Roadkill by Joseph D’Lacey – review

Joseph-D-Lacey-Roadkill-211x300Roadkill is touted by the publisher, This Is Horror, as a chapbook. It’s sold as such and there are a limited 125 signed hard copies available. I was sent an ecopy to review, but I’m not sure if it will be made available as an ebook in the future. However, in any format this is actually a short story. With a chapbook, you expect something of at least novelette length, preferably novella (maybe 10,000 words or more) This story is more like the setup of something bigger.

And it’s not a horror story, though it is dark future sci-fi of a sort and that’s good. It’s told entirely from the point of view of one driver in a two car race through a blasted dystopian future. They’re on a race stretch called the Final Five, set up with all kinds of obstacles to interrupt their incredibly high speed, custom race cars. The worldbuilding, especially in such a constrained story, is excellent up to a point. But, of course, I wanted to know more. D’Lacey is a great writer and this story is visceral and powerful. The racers are trying to gain social standing by winning the race, but every second they’re risking their lives. The intensity of their situation is carried well throughout the story. But only in the car.

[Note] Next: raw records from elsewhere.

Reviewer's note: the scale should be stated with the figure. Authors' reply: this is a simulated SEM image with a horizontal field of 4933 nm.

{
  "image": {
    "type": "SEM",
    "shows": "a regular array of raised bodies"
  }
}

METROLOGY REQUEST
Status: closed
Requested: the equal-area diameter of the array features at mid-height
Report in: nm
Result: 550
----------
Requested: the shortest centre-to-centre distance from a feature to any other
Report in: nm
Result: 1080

And where the worldbuilding was excellent, but lacking depth and therefore reader immersion, the characters were similarly lacking. There’s only one real character that we’re close to, in the driver’s seat with him while he races. We know that he wants to graduate to a better standing, but we don’t know why. I wanted to know more about who he was, what the new standing would mean for him should he win. I also wanted to know more about the world – why it was this way, why racing had become such a symbol of achievement and so on. Every aspect of this story was both excellent and frustratingly incomplete. The moments inside the car were tight and increasingly intense, but everything outside it was nebulous and unformed. This made it hard to really engage with the story, as none of the stakes were properly explained.

The story is excellently written and it’s well worth a read, but it’s not enough. This is a good short story, but it could have been an outstanding novella. Here’s hoping D’Lacey expands on this story or this world in future work.

The chapbook is available here.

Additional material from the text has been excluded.